What has happened to the Immigration Bill? It was supposed to come before the House of Commons for report stage before the close of play in December, but was cleverly bumped to avoid a hoo-ha over Nigel Mills’ amendment calling for transitional controls on Bulgarian and Romanian migrants. The problem is, this clever bit of manoeuvring by those in charge of Commons business didn’t make a great deal of difference to the amendment’s popularity: the latest publication from the Vote Office, released after the Bill was bumped into this year but before the end of the winter term, shows 74 signatures. Now the gossip in the party is that the legislation is going to have a little lie down in some longer grass for a while.
Last week at the Business Statement, Andrew Lansley did not give a date for the bill, either. He told Angela Eagle that it was ‘subject to the progress of further business’. Today at the lobby briefing, the Prime Minister’s official spokesman refused to either confirm or deny that there was something holding the bill up. he said:
‘The answer, the explanation is that a timetable will be set out as and when those decisions will be taken as part of the process that there is for every bill of managing the passage through parliament.’
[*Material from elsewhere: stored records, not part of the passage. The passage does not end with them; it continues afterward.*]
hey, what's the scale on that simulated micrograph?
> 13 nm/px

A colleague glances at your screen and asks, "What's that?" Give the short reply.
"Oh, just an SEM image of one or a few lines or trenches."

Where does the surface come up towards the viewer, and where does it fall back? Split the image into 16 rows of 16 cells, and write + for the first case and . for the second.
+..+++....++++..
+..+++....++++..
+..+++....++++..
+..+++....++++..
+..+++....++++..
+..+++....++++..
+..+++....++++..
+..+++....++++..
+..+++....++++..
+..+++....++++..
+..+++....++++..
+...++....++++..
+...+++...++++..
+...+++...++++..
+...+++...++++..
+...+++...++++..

Now, as with the latest Tory backbench demand, there is a sizeable group of MPs on the list of signatories who simply want to push the Prime Minister further on details of his EU renegotiation strategy, rather than being particularly committed to the specific demand. They were pleased with the commitment to reform freedom of movement, but clearly hope for more. They have good reason to do so: every time Tory MPs gang up on the PM, he gives them something, which is like giving a dog a biscuit every time it growls at the postman: the dog thinks it’s a good idea to keep growling. The whips do try their best to calm things down – I hear that they told possible signatories to the Mills amendment that the Attorney General would be forced to resign if the amendment did pass – but backbenchers know it’s still worth chasing the issue.
On that latest bit of growling – the letter coordinated by Bill Cash and Bernard Jenkin, the whips have enjoyed some success as they prowl the backbenches. Andrew Tyrie, for instance, has said he never wanted to sign the letter and doesn’t understand how his name made it onto the list in the first place (although it’s not clear how his name made it into the public domain, either, given the co-ordinators didn’t publish the list and only shared it with Downing Street). Apparently it was an administrative error that Tyrie was named on the list sent to the Prime Minister, but the rebels are pointing out that given Nadine Dorries has signed up, the numbers are still at 95, and the rough size of the list shows the will of the party in any case. One senior minister has been telling colleagues that he signed it ‘in pectore’. And as for the way ministers have responded, that hasn’t gone down well with backbenchers at all.